Signing commits

If you are here because you forgot to sign your commits, fear not. Check out how to sign previous commits

We use developer certificate of origin (DCO) in all hyperledger repositories, so to get your pull requests accepted, you must certify your commits by signing off on each commit.

Signing your current commit

  • $ git commit -s -m "your commit message"
  • To see if your commits have been signed off, run $ git log --show-signature
  • If you need to re-sign the most current commit, use $ git commit --amend --no-edit -s.

The -s flag signs the commit message with your name and email.

How to Sign Previous Commits

  1. Use git log --show-signature to see which commits need to be signed.

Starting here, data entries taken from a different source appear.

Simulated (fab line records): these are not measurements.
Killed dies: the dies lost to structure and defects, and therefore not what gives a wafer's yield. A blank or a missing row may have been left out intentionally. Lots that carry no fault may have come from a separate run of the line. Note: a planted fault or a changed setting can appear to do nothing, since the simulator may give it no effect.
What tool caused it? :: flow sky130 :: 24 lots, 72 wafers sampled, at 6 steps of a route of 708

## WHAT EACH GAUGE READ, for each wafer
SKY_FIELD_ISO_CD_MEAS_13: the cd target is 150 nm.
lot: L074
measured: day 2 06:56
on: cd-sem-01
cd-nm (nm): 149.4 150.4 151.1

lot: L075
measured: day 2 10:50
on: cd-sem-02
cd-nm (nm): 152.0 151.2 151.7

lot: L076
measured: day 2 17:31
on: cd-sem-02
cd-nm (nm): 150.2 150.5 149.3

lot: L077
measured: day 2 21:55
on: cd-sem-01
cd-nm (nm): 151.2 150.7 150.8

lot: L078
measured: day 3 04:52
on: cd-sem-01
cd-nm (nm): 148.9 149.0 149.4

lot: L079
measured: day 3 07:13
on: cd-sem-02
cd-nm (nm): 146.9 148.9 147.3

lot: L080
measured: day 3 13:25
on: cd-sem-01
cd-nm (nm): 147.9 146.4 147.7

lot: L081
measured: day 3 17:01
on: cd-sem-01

  2. Go into interactive rebase mode using $ git rebase -i HEAD~X where X is the number of commits up to the most current commit you would like to see.

  3. You will see a list of the commits in a text file. On the line after each commit you need to sign, add exec git commit --amend --no-edit -s with the lowercase -s adding a text signature in the commit body. Example that signs both commits:

    pick 12345 commit message
    exec git commit --amend --no-edit -s
    pick 67890 commit message
    exec git commit --amend --no-edit -s
    
1. If you need to re-sign a bunch of previous commits at once, find the earliest unsigned commit using `git log --show-signature` and use that the HASH of the commit before it in this command: `git rebase --exec 'git commit --amend --no-edit -n -s' -i HASH`. This will sign every commit from most recent to right before the HASH.
1. You will probably need to do a force push `git push -f` if you had previously pushed unsigned commits to remote.